Is your university’s governance architecture actively blocking your AI curriculum strategy?

Imagine a DVC who asks their Academic Board, Quality Committee, and Senate to address the impact of AI on the curriculum. Months later, the result is just more process: deferred reviews, voluntary CPD, and working groups.

This earnest but inadequate response isn’t a lack of ambition; it’s the “Governance Gap.”
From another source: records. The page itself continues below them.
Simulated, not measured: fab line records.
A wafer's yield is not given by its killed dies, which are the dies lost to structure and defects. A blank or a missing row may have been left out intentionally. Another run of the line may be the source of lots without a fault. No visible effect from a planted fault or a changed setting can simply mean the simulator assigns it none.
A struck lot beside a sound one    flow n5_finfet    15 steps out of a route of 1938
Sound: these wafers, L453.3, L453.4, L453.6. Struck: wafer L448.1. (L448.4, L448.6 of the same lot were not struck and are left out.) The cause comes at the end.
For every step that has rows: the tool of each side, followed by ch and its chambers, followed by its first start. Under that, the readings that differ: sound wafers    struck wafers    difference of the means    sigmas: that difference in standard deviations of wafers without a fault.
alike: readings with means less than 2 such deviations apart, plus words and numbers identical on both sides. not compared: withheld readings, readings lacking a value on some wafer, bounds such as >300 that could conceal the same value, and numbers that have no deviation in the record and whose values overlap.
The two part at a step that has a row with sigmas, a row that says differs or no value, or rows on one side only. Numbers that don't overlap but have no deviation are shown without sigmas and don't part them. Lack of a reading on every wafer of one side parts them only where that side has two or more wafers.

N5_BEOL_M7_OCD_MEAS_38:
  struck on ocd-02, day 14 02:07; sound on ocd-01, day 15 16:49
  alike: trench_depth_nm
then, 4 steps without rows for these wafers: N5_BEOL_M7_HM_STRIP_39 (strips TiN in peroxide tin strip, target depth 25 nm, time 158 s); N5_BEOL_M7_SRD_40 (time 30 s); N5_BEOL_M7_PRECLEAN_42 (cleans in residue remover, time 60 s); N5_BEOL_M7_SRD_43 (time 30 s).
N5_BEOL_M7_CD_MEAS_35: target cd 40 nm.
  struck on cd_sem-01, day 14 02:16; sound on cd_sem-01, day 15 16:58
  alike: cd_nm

In my latest Substack piece, I explore why our traditional academic governance is failing to meet the moment. There are three compounding systemic failures keeping institutions paralysed:

  • Slow Review Cycles: Standard 4-5 year periodic reviews are structurally incompatible with AI’s rapid pace. A program approved today won’t be updated until the professional landscape it serves has been completely transformed.
  • No Clear Ownership: Shared governance can cause the AI agenda to fall through the cracks. It circulates endlessly among committees, with no single body taking ownership of the curriculum’s overall response to AI.
  • Compliance Over Transformation: Our oversight committees are built to assure regulatory compliance against existing standards, not to apply the strategic imagination needed for an unpredictable future.

These failures compound, producing a system that delays and dilutes transformation.

This is not a problem for quality teams or faculty committees to solve; it is exclusively a mandate for senior leadership. Only PVCs and DVCs have the authority to bypass the usual committee pacing and commission agile, transformational mechanisms that sit alongside traditional compliance structures.